RE2 looks like Perl/PCRE but with two notable differences:
- No backreferences (
\1,\2). - No lookaround (
(?=...),(?!...),(?<=...),(?<!...)).
In return, matching runs in linear time. A bad pattern cannot stall the validator the way it can with PCRE.
Regex matches are substring matches
The matcher uses MatchString, which looks for the pattern anywhere in the value. To require a full-string match, anchor with ^ and $. Without anchors, /admin as a regex matches /v2/admin/users too.
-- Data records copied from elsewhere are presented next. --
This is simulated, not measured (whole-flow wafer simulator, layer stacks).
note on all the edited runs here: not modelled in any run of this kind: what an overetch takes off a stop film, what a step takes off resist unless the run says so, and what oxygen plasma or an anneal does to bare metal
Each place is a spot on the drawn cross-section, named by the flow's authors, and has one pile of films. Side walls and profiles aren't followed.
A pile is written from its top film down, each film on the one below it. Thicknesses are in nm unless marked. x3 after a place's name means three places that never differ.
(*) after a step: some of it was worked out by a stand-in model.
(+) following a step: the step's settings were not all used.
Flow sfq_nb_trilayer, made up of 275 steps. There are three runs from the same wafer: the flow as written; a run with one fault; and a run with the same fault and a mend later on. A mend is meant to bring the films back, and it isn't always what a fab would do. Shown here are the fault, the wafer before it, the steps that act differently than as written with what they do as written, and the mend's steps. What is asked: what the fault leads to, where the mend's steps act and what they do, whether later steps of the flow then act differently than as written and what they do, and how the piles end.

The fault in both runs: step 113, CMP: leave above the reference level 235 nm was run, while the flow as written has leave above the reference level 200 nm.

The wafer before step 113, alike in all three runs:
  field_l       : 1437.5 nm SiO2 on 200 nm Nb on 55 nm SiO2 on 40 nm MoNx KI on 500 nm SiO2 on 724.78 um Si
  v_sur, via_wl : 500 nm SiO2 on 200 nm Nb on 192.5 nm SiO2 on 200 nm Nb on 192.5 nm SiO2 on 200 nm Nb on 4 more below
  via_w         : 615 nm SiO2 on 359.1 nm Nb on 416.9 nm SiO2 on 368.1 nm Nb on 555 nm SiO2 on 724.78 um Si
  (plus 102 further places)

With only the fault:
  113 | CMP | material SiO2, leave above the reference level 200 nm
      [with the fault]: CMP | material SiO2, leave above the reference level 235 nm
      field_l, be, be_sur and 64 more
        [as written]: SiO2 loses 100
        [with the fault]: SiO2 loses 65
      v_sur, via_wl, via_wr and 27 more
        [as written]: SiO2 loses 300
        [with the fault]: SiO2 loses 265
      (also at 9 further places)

(?i)bot|crawler|spider matches anywhere in the UA, any case
^/admin(/|$) path is /admin, or starts with /admin/
^Mozilla/5\.0 \(.*Linux literal dot, parens are escaped
[a-z]{3,8} three to eight lowercase letters
(?P<vendor>googlebot) named capture (works in RE2)For case-insensitive matching, use the inline flag (?i) at the start of the pattern. Patterns that fail to compile are rejected at save time, and the rule is skipped at runtime if compilation ever fails. The compile error appears in the rule editor.
cidr
Available for ip. Uses Go's net.ParseCIDR. IPv4 and IPv6 both work.
192.168.0.0/16
10.0.0.0/8
2001:db8::/32Directives
A rule must set at least one directive. Each directive slot is filled by the first matching rule and cannot be overwritten.
| Directive | Values | Effect |
|---|---|---|
verdict | allow, block | Final decision. allow lets the request through. block returns a 403 (or your configured block response). |
bot_detect | off, low, normal, high | Bot-detection sensitivity. off skips scoring. high is the strictest threshold. |
rate_limit | object | Per-scope budget. Fields: max_requests, window_seconds, scope (session, ip, or session_or_ip), phase (currently only pre). |
monitor | true, false | When true, the rule logs its decision but does not change the verdict. Use it to shadow-test new rules. |
challenge | { kind: string } | Issue an interactive challenge of the given kind. Only fires for non-allowed verdicts. |
Examples
Block obvious scraping clients on the checkout
{
"priority": 100,
"when_matcher": {
"url": { "kind": "glob", "value": "/checkout/**" },
"ua": { "kind": "regex", "value": "(?i)curl|wget|python-requests|httpie" }
},
"set_directives": { "verdict": "block" }
}Always allow verified search engines, no scoring
{
"priority": 50,
"when_matcher": {
"crawler": {
"identified": true,
"verified": true,
"category": "search"
}
},
"set_directives": {
"verdict": "allow",
"bot_detect": "off"
}
}Rate-limit the public API per IP
{
"priority": 200,
"when_matcher": {
"url": { "kind": "glob", "value": "/api/v1/**" }
},
"set_directives": {
"rate_limit": {
"max_requests": 60,
"window_seconds": 60,
"scope": "ip",
"phase": "pre"
}
}
}Shadow-test a new block rule for a week
{
"priority": 80,
"note": "Trial run for AI-agent block, 2026-05",
"when_matcher": {
"crawler": { "identified": true, "category": "ai_agent" }
},
"set_directives": { "verdict": "block", "monitor": true }
}Default fallback at the bottom
{
"priority": 9999,
"when_matcher": { "is_default": true },
"set_directives": { "bot_detect": "normal" }
}Common mistakes
- Forgetting to anchor a regex.
/adminmatches/v2/admin/users. Use^/admin(/|$)if you mean only/adminand its sub-paths. - Treating
.as a literal dot. In regex,.is any character. Escape it as\.inside hostnames or paths. - Confusing
*and**in globs.*does not cross the/separator. Use**for nested paths. - Trying to use lookaround or backreferences. RE2 does not support them. Split the matcher into a glob plus a second clause, or rewrite the pattern.
- Combining clauses expecting OR. Several clauses on one rule are AND. For OR, write two rules at the same priority, or use
|inside a regex. - Skipping
monitor: trueon first deploy. New rules can match more traffic than expected. Run them in monitor mode for a few days, watch the logs, then flipmonitoroff.